This was the first mission where we actually needed
to have a somewhat decent discussion about how to communicate, and use
strategic thinking. But the old adages still applied…
“Okay, in order to win this challenge we have to
beat the Real Worlders in the race”
“We need to focus.”
“This is a team effort guys”
It was pretty easy for us. I won’t bore you with
the recap but basically, the guys paddled and the girls scooped. The
girls yelled at each other on how to properly scoop water, it was a pretty
humorous fight, even though it lasted for way too long. There’s no
occupation on earth I think that would require a proper water scooping
technique. I don’t think any of the girls were firefighters in the 1850’s.
I have to admit though, the soundtrack to this
episode is pretty kick ass. I realize I just sounded like a 16 year old
typing that sentence. That’s so lame. My god, now I sound like I’m 16
stuck in the 90’s. Like gag me with a spoon. I’ll stop beating the
posthumous horse.
Water was seeping in from the hull, it trickled out
like money out of pocket, nothing spilled. It wasn’t a big deal. Our
girls did a great job. Not really sure what technique they used. After 10
minutes of deliberation, I think it was decided to be something like this.
1. Put bucket in water
2. Let water get in the bucket
3. Empty bucket.
4. Repeat.
I have a merit badge too.
Trishelle is wearing the hat she got at the Sound of
Music gift shop during her interview.
Norm has his Quigley down under hat. I will save
the Gay Men/Tom Selleck remarks. Cara has her hat. Everyone has hats. This
is the number two rule that we broke for BMP, “hats with brims and/or
bills are not permitted.” Use of personal cameras is number one.
Team meeting time
I’m the official counter of this tally
As names are being read out, Veronica gets 3 number
three’s in a row. Rachel gets pissed and stands up…
“why is..I mean…how..ugh”
She sits down.
Veronica is pissed about her votes but doesn’t say
anything. A few seconds later RR Rachel then says, ”I thought we were
voting on performance” and nothing more. She stopped. There’s a no
speaking rule considering voting in the room.
But honestly at that point even though Veronica was
never dead last in any of the missions, she was always at the bottom. She
was the 4th out in the first tier of the swimming mission. She
fixed her hair back in the puzzle mission. Was out in the first round, I
believe in the ball mission so on and so forth. But Rachel would act like
she was king of the Royal Rumble. No Jimmy “Superfly” Snukka is she.
But Tina has to go.
(Remix)
The hills are aliiiiiive, with the sound of
muuuuusiiic….
The Real World group meeting always seems calmer on
the show than what I remember happening. Our rooms were right next to
each other. And after every deliberation there would be screaming and
fighting every five minutes with either, Alton or Irulan, or both leaving
to go the the patio to cool off. We’d be finished in 5 minutes, while
each one of there arguments lasted sometimes the whole hour.

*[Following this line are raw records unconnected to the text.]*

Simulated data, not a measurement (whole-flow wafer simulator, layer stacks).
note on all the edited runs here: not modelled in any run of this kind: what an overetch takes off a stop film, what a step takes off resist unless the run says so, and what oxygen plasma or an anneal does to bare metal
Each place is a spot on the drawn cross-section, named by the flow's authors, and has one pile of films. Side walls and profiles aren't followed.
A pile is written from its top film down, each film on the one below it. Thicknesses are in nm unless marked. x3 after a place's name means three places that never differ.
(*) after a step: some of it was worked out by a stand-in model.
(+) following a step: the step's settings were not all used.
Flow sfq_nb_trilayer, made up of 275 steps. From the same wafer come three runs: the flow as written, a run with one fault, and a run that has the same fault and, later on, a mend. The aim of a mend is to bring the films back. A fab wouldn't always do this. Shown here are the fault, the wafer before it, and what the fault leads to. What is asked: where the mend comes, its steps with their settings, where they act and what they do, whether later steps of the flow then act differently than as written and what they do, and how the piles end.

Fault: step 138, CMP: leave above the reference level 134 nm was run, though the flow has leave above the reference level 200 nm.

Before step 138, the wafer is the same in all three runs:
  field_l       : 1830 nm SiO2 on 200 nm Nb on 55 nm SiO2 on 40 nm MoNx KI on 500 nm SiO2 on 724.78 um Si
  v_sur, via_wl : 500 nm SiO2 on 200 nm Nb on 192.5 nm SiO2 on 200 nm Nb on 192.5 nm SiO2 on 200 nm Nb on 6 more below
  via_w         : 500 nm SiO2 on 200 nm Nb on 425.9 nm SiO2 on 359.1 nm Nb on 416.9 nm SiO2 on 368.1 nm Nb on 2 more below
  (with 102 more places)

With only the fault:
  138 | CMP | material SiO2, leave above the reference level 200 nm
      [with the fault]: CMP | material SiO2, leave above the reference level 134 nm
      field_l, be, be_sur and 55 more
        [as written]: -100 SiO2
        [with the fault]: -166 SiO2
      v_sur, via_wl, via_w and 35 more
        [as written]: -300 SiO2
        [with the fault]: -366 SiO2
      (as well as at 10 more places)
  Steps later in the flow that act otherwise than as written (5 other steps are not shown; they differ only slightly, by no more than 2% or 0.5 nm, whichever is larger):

Everyone is afraid of Coral. There are very few
people that can step up to Coral. I honestly think the world is afraid of
a confident, intelligent, bitchy and witty black woman. She has a very
powerful presence. Its part of the aura that is Coral, even if she is a
bitch sometimes, which she’ll even admit to . If you decide to confront
her, you better come back with some heavy duty firepower, no pre-WWII crap
either, you best have some Patriots, radar, Blackhawk, Ak-47 type crap.
She will be able to snap right back and completely burn you. That’s why
Coral had no beef with me, she used to hate my little habits but respected
the SPF 1500 that was within me and wouldn’t say anything.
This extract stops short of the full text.